This is the second post in a series called Making the Model, which documents my journey to building a data set and creating the best model to predict baseball daily fantasy sports (DFS) scores. With the projected performances from such a model, a user can set an optimal lineup in FanDuel or DraftKings and dominate the competition. However, before reaching this goal, there will be many obstacles along the way. This post describes the second obstacle - identifying bottlenecks.
As explained in my last post, my vision for compiling my training data was to create a bunch of functions that each scrape from the various data sources, combine these functions into one single function, and then loop through this larger function across the list of all the starting pitchers. However, after I had this set up and running, it eventually became clear to me that this for loop would take way too long to run and wouldn’t scale well when I discovered new data sources.
The logical first question was: what specific parts are causing things to run slowly? To answer this question I turned to a useful package - profvis.
The profiler is a really useful tool for understanding how long R is taking to run the different parts of your code. It conveys this information through a flame graph or the data view. The flame graph lists the functions that are being called in the vertical direction and shows the time of each function in the horizontal direction. Using the profvis function on my code helped to identify a bottleneck, the specific part of my code that was slowing down the entire process. It turned out that the rvest scraping functions (e.g. read_html()) were particularly slow.
This raised the next question: how can I construct my training data in a way that minimizes the number of times these functions need to be used?
To demonstrate, let’s consider a basic feature - the pitcher’s season ERA going into the game. Based on my old plan, I would have a function that scrapes this feature for each row in the data set (>4000 rows). What I decided to do instead is to scrape this data for each potential day in the 2019 season (March 21 - September 30), combine the data from each day, and save this large data set. By doing this, I only have to call the time-consuming bottleneck functions <200 times as opposed to >4000 times. I could then build my training set by successively merging each new scraped dataframe onto my starting data.

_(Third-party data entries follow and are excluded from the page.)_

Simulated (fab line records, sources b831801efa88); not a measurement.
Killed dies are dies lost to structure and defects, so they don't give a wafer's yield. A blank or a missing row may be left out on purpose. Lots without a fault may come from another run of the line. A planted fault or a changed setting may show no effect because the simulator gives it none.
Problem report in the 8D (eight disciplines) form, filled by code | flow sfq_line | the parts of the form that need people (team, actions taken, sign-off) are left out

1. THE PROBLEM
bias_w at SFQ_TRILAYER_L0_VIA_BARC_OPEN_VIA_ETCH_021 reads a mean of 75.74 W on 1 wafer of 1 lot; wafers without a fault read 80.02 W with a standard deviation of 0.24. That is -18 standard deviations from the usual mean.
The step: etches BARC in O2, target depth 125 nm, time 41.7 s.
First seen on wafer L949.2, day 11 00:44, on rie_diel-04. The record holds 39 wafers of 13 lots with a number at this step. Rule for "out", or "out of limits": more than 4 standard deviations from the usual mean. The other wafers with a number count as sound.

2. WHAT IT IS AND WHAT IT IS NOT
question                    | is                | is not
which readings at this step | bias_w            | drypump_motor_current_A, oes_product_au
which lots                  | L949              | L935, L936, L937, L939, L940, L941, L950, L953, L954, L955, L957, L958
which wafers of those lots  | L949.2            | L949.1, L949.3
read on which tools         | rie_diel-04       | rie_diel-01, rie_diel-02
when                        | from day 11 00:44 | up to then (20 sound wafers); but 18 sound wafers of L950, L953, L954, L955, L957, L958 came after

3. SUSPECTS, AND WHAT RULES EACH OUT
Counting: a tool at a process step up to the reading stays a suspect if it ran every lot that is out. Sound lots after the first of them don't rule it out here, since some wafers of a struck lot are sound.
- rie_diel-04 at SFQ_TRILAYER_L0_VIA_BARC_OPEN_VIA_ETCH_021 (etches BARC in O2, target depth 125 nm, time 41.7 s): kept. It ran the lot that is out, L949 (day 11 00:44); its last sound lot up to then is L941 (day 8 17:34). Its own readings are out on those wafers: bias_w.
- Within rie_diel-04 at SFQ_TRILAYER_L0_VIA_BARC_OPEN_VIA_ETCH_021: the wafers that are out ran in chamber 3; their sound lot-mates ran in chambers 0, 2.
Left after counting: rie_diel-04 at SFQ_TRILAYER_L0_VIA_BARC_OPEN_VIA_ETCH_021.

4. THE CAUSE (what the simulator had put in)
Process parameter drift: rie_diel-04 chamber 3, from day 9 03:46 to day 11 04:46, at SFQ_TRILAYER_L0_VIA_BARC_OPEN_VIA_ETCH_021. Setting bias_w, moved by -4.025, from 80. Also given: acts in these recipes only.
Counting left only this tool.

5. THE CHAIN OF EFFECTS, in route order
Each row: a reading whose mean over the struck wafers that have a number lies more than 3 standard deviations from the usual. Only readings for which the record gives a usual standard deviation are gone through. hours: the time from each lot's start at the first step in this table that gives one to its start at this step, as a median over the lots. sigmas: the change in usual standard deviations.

The code below demonstrates my proces of going through all the URLs that I have saved based on the day in the season, scraping the data, and then combining the data across the whole season. The “map_dfr” function from purrr is a convenient tool for converting my list of dataframes into a single dataframe.
start <- as.Date("03-21", format = "%m-%d")
end <- as.Date("09-30", format = "%m-%d")
date <- start
i <- 1
out <- vector("list", length(as.integer(end - start)))
while (date <= end) {
month <- month(date)
day <- day(date)
url <- paste0("fg_pitching_leaders_dashboard_2019/", sprintf('%02d', month), sprintf('%02d', day), ".htm")
if (file.exists(url) == F) {
date <- date + 1
next
}
l1 <- url %>%
read_html() %>%
html_nodes('table') %>%
html_table(fill=TRUE)
df <- l1[[13]]
df <- df[-c(1,3),]
columnNames <- as.list(df[1,])
columnNames <- gsub("%", ".p", columnNames)
columnNames <- gsub("/", "per", columnNames)
colnames(df) <- columnNames
df <- df[-1,] %>%
mutate(month = month,
day = day)
out[[i]] <- df
date <- date + 1
i <- i + 1
}
x <- map_dfr(out, as.list)
While this change in approach to building my data was initially motivated by computational speed considerations, it also has the benefit of adding relability to my process. If one of my web sources decided to redo their web design or data arrangement, I would’ve had to go back and modify each of my scraping functions. Now that I am instead saving all of the necessary data sets, it is no longer a problem if the web source decided to make such modifications.
As of right now all my data is able to be saved within the storage limits of Google Drive. I will continue to monitor whether another form of storage or relational database may be necessary. I imagine that a change may be necessary once I start incorporating data from previous seasons.